Byline: MARY RIDDELL

Simon Schama may be the superstar of modern historians, but the image of the university don still clings to him. His dress shirt, greyish like skimmed milk, could have been through a thousand college boil washes. His jacket is rumpled. Perhaps he has never quite outgrown his past. Or maybe he read the description of himself as the Val Doonican of television history men and edited any hint of oiliness from his appearance.

Schama is the best-paid TV historian of all time after his last, [pounds sterling]3 million package deal with the BBC. In his view, he is worth it. 'It sounds ridiculously self-righteous, but it does make me feel, in a Jewish Calvinist way, that I've got to earn it.' His latest series, on art history, begins on BBC2 this month. In Power Of Art, he picks one masterpiece by eight great artists and weaves around each a story of an epoch. Some, such as Picasso's Guernica, will be familiar to many viewers. Others, such as Jacques-Louis David's Death Of Marat, are less well-known.

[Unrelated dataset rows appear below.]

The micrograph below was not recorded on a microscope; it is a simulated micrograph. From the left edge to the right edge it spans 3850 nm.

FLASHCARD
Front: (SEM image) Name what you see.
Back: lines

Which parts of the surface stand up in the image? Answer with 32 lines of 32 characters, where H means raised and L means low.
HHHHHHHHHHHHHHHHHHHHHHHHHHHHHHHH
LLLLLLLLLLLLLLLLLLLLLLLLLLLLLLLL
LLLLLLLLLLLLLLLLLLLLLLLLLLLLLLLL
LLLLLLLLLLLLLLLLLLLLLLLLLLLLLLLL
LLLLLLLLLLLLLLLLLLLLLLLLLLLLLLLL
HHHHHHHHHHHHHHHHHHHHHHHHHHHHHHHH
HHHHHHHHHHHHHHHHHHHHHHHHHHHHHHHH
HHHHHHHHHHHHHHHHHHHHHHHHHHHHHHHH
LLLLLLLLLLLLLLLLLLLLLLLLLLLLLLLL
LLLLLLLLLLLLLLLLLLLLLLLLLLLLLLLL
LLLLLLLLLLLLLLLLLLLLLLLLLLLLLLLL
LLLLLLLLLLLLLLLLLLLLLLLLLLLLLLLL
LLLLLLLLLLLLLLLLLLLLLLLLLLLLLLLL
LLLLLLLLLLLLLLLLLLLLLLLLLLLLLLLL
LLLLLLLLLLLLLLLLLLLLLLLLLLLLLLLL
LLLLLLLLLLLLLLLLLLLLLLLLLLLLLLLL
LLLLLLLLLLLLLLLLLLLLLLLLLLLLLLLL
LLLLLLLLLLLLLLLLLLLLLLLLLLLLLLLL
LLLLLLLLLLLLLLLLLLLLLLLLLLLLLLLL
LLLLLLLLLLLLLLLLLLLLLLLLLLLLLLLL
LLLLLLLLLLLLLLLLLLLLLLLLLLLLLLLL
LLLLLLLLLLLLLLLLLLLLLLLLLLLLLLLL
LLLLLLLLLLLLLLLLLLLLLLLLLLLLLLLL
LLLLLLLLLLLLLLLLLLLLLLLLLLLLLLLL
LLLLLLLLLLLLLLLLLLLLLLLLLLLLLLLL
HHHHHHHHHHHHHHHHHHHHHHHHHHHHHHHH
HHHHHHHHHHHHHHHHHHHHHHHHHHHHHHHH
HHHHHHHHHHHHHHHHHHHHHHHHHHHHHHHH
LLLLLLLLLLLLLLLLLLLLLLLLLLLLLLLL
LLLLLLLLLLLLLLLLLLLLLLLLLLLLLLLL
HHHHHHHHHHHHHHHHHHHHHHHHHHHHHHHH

But all Schama has chosen carefully. His stories, like the History Of Britain series that first made him famous, have the power to beguile and charm. Whether Schama himself can boast such allure seems at first less certain, though he has calmed down since his early performances.

In particular, the arm-flailing that gave him the air of a non-swimmer drowning in the deep end of a pool has mutated into more subtle gestures.